Parallel course: Researchers help ease transition to parallel programming

Parallel course
An image of a Quad-Core AMD Opteron processor. Courtesy of AMD

( -- In 1995, a good computer chip had a clock speed of about 100 megahertz. Seven years later, in 2002, a good computer chip had a clock speed of about three gigahertz -- a 30-fold increase. And now, seven years later, a good computer chip has a clock speed of... still about three gigahertz.

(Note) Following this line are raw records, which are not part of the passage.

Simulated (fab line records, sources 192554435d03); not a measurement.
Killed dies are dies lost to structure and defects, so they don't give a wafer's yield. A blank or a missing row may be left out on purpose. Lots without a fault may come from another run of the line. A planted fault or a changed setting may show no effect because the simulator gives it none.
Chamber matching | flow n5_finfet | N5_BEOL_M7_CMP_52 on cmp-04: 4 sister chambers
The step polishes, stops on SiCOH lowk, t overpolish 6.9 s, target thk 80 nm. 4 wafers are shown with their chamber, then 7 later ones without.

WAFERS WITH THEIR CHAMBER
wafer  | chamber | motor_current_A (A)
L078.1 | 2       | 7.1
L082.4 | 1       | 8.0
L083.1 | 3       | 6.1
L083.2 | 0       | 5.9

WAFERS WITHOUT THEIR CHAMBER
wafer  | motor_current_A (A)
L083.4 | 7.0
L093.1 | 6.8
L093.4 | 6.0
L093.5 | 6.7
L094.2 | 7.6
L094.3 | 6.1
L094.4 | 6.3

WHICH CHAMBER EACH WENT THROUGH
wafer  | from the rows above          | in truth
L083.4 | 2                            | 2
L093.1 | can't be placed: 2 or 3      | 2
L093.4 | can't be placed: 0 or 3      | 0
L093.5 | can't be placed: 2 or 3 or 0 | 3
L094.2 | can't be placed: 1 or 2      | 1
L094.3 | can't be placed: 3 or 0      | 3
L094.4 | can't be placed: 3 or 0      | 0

Four or five years ago, chip makers realized that they couldn't make chips go much faster, so they adopted a new strategy for increasing computers' power: putting multiple "cores," or processing units, on each chip. In theory, a chip with two cores working in parallel can accomplish twice as much as a chip with one core. But software developers tend to see their programs as lists of sequential instructions, and they've had trouble breaking up those instructions in ways that take advantage of parallel processing. Professor of Computer Science and Engineering Saman Amarasinghe and his colleagues at MIT's Computer Science and Lab are giving them a hand.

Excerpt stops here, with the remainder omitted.